Confidence in commodity markets were shaken and that uneasiness will continue in 2012
Marty Klinker, a Montana farmer and rancher, went to Washington in December looking for answers. He knew he wouldn’t find the nearly $500,000 he couldn’t access when MF Global filed for bankruptcy on Halloween 2011.
Klinker’s money was only a fraction of the $7 billion that was tied up and inaccessible to the customers who cleared trades through the now-defunct brokerage giant. In mid-December, Klinker and other MF Global customers received 72% of their money. The remaining 28% remains in limbo and there is no indication of when that money will be available to them, if at all.
This is the eighth-largest bankruptcy filing in U.S. history and it has shaken the markets late this year, and that uneasiness will likely continue into 2012, says Thomas Grisafi, an independent commodity trader and CEO of Indiana Grain Co. "On a scale of 1-10, this is a 9 in terms of impact on the market. Open interest and volume have gone down since the filing and a lot of local traders have been sidelined because of this."
Furthermore, says Grisafi, anyone who has ever sold a brokerage service to somebody could always offer assurance that money in a trading account is safe. "They can’t say that anymore."
The full impact of this will be sorted out in the coming months, says Scott Harms, an analyst with Archer Financial, a division of ADM. Volume typically declines late in the year, he says, but this year it has been accentuated.
Early in 2012, he believes a lot of money will be shifted around as farmers and other hedgers move money to new brokerages. How much of that money remains in the market remains a question. Beyond the $500,000 Klinker could not access, that was his biggest concern.

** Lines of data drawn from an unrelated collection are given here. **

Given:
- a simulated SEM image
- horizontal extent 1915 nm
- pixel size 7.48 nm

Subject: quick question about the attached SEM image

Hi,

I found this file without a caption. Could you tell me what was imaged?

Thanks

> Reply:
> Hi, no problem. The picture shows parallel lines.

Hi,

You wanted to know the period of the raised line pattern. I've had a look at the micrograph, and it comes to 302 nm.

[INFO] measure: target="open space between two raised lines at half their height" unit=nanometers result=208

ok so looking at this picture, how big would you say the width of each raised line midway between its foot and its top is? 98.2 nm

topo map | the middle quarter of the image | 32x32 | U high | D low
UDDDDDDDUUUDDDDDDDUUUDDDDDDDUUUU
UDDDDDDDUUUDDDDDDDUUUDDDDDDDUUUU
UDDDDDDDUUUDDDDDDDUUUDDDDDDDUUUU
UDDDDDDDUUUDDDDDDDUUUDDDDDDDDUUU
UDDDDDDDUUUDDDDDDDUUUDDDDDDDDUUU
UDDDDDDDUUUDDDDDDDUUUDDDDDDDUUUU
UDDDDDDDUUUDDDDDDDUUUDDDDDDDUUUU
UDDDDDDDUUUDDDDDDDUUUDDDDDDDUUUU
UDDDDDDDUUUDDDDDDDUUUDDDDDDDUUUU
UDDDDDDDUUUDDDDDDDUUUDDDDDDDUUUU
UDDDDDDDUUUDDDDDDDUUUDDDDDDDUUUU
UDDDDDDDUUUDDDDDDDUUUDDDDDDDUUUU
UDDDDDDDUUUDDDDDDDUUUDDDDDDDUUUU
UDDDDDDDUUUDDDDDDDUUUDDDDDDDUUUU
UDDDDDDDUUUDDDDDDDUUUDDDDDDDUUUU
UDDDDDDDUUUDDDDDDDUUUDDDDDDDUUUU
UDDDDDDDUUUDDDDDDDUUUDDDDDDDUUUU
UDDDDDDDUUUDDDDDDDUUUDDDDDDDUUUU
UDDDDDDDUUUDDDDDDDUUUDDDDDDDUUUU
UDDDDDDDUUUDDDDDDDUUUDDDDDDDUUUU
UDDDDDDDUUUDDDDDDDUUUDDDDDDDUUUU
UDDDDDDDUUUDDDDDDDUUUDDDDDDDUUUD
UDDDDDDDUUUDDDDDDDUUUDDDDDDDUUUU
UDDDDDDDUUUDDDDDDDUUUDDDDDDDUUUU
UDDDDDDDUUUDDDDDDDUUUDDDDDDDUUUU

In a Letter to the Editor of AgWeb, Klinker wrote: "The question the marketplace would have to ask is; ‘Do I feel confident in buying that depressed position (thus stopping the free fall) when the free fall has been caused by the lack of security on segregated accounts, causing hedgers to liquidate positions due to lack of funds? OR, should I simply get all of my money out of the market before there is a melt down and I also lose all of my money held at my FCM (futures clearing merchant)?’"
That is a concern shared by Harms. "There is no question this has caused skepticism of the markets. The safety people felt with the markets will never be there. It’s important that people are made whole with this."
On the political front, there are many unknowns now as well. Klinker attended the 2011 Farm Journal Forum in Washington, D.C. searching for what he called "a political will" to bring changes to the way FCMs handled customer accounts.
These are supposed to be segregated accounts. Unfortunately, however, ranking Democrat on the House Agriculture Committee Collin Peterson says the rules have been softened over the years that actually allow FCMs to use customer funds. At the Farm Journal Forum, Peterson vowed to get those rules reverted back to the way they were originally set up in 1968.